So each bootstrap sample is like the outcome of a set of n=131 coin flips with probability of “heads” (Male), prob=0.48.

Thus, we can compute a bootstrap distribution via:

BSD <- do(1000)*rflip(n=131, prob=0.48)
head(BSD)

Your turn: try using rflip() to generate a bootstrap sampling distribution for the proportion intro stat students who plan to go on for further education after college graduation.

BSD <- do(...)*rflip(n=..., prob=...)
BSD <- do(1000)*rflip(n=nrow(students), 
                      prob=prop(~Plans=='Educ',data=students))

BSD for differences

Just as we could compute more complicated sample statistics (like differences in means or proportions), we can also find bootstrap sampling distributions for the corresponding parameters.

Example: BSD for difference in means

What about a bootstrap sampling distribution for the difference in mean GPA between students who plan to get a job after graduation, and those planning to do more schooling?

#sample stat
diff(mean(~GPA | Plans, data=students))
##         Job 
## -0.06405607
#BSD
BSD <- do(100)*diff(mean(~GPA | Plans,
                         data=sample(students,
                                     size=nrow(students), 
                                     replace=TRUE)))
head(BSD) #to see variable names in BSD dataset
gf_histogram(~Job, data=BSD)

Example: BSD for difference in proportions

Similarly, we can find a BSD for a difference in proportions - for example, the difference in proportion students who exercise, between those planning to get a job after college and those planning to do more schooling.

#sample stat:
diff(tally(~Exercise | Plans, data=students,
           format='prop')[2,])
##         Job 
## -0.06950904
#bootstrap CI:
BSD <- do(100)*diff(tally(~Exercise | Plans,
                          data=sample(students,
                                      size=nrow(students), 
                                      replace=TRUE),
                          
           format='prop')[2,])
head(BSD) #to see variable names
gf_histogram(~Job, data=BSD, bins=10)

Your turn…

Try applying what you’ve learned so far to try a few more complex examples.

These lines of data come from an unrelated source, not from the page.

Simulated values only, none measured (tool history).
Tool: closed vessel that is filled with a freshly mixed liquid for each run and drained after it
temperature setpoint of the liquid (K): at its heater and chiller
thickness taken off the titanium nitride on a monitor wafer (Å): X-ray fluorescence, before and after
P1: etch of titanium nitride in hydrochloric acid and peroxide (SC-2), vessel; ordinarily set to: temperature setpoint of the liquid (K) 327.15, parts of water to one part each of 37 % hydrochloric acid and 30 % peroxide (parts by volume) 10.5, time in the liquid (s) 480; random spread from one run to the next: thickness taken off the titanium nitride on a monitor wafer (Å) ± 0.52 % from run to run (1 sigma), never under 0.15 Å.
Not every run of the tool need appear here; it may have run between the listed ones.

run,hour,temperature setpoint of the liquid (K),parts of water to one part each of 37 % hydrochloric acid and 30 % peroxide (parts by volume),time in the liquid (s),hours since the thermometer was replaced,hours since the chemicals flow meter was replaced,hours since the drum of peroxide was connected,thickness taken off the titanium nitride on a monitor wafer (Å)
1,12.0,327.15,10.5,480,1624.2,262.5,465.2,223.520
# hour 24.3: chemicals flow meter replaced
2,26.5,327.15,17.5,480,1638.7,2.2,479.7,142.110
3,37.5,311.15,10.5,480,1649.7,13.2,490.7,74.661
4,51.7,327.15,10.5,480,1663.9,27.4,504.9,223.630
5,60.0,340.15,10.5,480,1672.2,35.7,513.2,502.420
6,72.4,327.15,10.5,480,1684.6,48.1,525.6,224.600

First, find a bootstrap sampling distribution for the difference in mean hours of sleep per night (variable Sleep) between students who exercise, and those who don’t (variable Exercise).

BSD <- diff(mean(...,data=...))
BSD <- diff(mean(...,data=sample(...)))
BSD <- do(1000)*diff(mean(~Sleep | Exercise, 
                 data=sample(students, size=nrow(students), replace=TRUE)))
head(BSD)

Now, try finding a BSD for the difference in proportion men and women who are oldest children:

BSD <- do(...)*diff(tally(..., data=..., format=...)[...])
BSD <- do(...)*diff(tally(~... | ..., data=sample(students, size=...), replace=TRUE), format='prop')[...,])
BSD <- do(1000)*diff(tally(~Rank | Gender, data=sample(students, size=nrow(students), replace=TRUE), format='prop')[2,])
head(BSD)

Finding the standard error

Once you have a bootstrap distribution, it’s easy to compute the standard error. Just compute the standard deviation of the bootstrap sampling distribution.

For example, recall that the proportion male intro stat students was 0.48 and there were 131 samples in the dataset. For the standard error of the bootstrap sampling distribution for this proportion, we could do:

BSD <- do(1000)*rflip(n=131, prob=0.48)
head(BSD)
SE <- sd(~prop, data=BSD)
SE
## [1] 0.0439395

Note that for the sd() calculation, the data should be the bootstrap sampling distribution, and the variable in the formula should be whichever variable in the BSD that contains the bootstrap sample statistics.

Your turn: try computing the SE for one of the previous examples.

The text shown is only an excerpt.